Microsoft just announced that it will be paying $8.5 billion for Skype. It is the largest purchase ever for Microsoft, who in recent years avoided big ticket acquisitions since the lackluster results of its purchases of adQuantive and Danger (the makers of the sidekick phone, which gave Microsoft the flop known as the Kin).
Microsoft was bidding against Google (who bid less than half of Microsoft’s price) and Facebook. In some respects, Facebook is seen by some as a winner in the deal. Since Facebook has a strategic partnership with Microsoft already, there is a good chance that it might get the voice integrated features to beef up its site while having Microsoft front the cash and R&D.

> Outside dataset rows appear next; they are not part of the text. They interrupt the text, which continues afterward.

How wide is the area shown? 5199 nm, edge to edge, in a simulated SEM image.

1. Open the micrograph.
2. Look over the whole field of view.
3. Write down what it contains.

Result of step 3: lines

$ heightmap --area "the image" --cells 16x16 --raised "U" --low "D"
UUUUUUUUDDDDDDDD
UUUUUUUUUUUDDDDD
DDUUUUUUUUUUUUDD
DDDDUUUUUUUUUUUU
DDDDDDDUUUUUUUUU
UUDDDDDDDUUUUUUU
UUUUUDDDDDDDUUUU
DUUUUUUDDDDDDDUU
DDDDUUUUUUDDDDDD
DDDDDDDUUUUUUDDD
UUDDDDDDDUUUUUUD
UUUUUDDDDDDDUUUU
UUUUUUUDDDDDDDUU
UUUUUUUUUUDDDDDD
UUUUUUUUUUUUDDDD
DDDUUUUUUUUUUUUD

But was it worth over eight billion dollars? If not, how can Microsoft make it so that it is?
Currently, Skype has eight million paying subscribers. So a rough shift of the decimal-point indicates that Microsoft is paying about a thousand dollars for every Skype subscriber, most of which pay thirty dollars per year. Yes, those numbers don’t make sense. So Microsoft has to get a lot more people paying that thirty dollars per year since price increases with the exiting customer base will never get to an economic acquisition. Here are some possibilities:
- Facebook’s half billion registered users, half of which log in daily, is a good start. The social nature of Facebook makes adding voice and video features a good fit. Will the typical Facebook user be interested in spending $30 a year for extra voice/video features? With the right capabilities, the chances might be good.
- Windows Live Messenger also has a huge user base. In a typical month, the service hosts 230 million voice and video conversations. But the Windows Live user base currently pays nothing. One thing that has proven very hard in the Internet era is getting people who are used to paying nothing to upgrade to the ‘premium’ version. Still, Skype has something to offer them such as voice mail and calling to outside numbers.
But these two possibilities are just a matter of finding new customers from existing bases. To really make the acquisition worth $8.5 billion, you need to create synergy to enable a whole new business line. I thinking of the global cloud-based PBX that everybody belongs to and you access from any device. Whether you are on your phone or tablet or at your desk or sitting on your couch in front of your Kinect, you access the same combined voice/video/email message center and participate in joint conversations with people anywhere who themselves might be at their phone or tablet or desk or living room. While Skype’s current features are nice, they don’t measure up to everything a full PBX can do with routing, conferencing, forwarding, etc. Many will not want these functions, but some will be willing to pay more for them.
Unified communications vendors have been pushing this vision for years, but were limited by the boundaries of a single enterprise. By using cloud computing, that barrier is removed. And with Exchange and Linc Server (formerly known as Microsoft Communications Server), Microsoft has the back-end software technology and experience in building and running big data centers.
While it is hardly automatic, Microsoft has an opening to make Skype into something far bigger than what it currently is. If so, $8.5 billion may be a reasonable price.